ARCore can detect planes, such as floors and walls, from characteristic points detected by COM. The constructed virtual planes are displayed as triangular meshes, as shown in Figure 2.

2.4. Determination of 3D Completion Region

In step (2), a 3D completion region is defined by placing a virtual cylinder around the object to be removed and setting its size and the position, as shown in Figure 3. By defining a completion region that contains the object to be removed, rather than focusing on the specific details of the object, the need for detecting and identifying the object can be eliminated, thereby allowing DR to be performed on a wider range of objects with various shapes and sizes.
As shown in Figure 3a, the intersection between the virtual plane and the optical axis of the camera is calculated and visualized using a pointer. The pointer is displayed as a blue circle as shown in Figure 3a,b. Then, as shown in Figure 3b, a user moves the pointer to the position right under the object to be removed, and the create button is pressed to place a virtual cylinder with the 3D coordinates of the pointer as the center of the bottom surface, as shown in Figure 3c.
The user can adjust the size and the height of the completion region to fit the target to be removed by setting the diameter and the heights of the bottom and top surfaces of the virtual cylinder and its position in the height direction. The user can also check if the target fits within the completion region by moving to its side or back. This function can help to minimize the completion region. Furthermore, since DR is performed on the 3D region that includes the object, there is no need to recognize the object’s contour.
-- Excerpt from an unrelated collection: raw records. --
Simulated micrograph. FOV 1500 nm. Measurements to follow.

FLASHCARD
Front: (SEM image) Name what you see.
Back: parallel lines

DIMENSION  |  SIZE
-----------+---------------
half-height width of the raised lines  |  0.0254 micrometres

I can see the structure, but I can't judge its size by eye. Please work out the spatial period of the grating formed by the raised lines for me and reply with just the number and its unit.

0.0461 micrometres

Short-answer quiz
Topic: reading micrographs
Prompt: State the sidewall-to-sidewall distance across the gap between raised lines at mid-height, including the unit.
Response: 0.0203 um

2.5. Calculation of 2D Completion Region

It is necessary to calculate the 2D completion region in the camera image since a trained completion network is used to complete the completion region. The 2D completion region is the bounding rectangle of the virtual cylinder that is the 3D completion region. The 2D completion region is calculated using the following procedure:
  • The 3D coordinates of the eight points on the contours of the virtual cylinder are obtained, including the top, bottom, left, or right edges, as shown in Figure 4.
  • The camera image coordinates for each point are calculated from their 3D coordinates and the camera parameters. The points on the contours of the virtual cylinder and the corresponding points in the camera image are marked with the same color in Figure 4.
  • The bounding rectangle of the eight camera image coordinates are calculated to obtain the 2D completion region.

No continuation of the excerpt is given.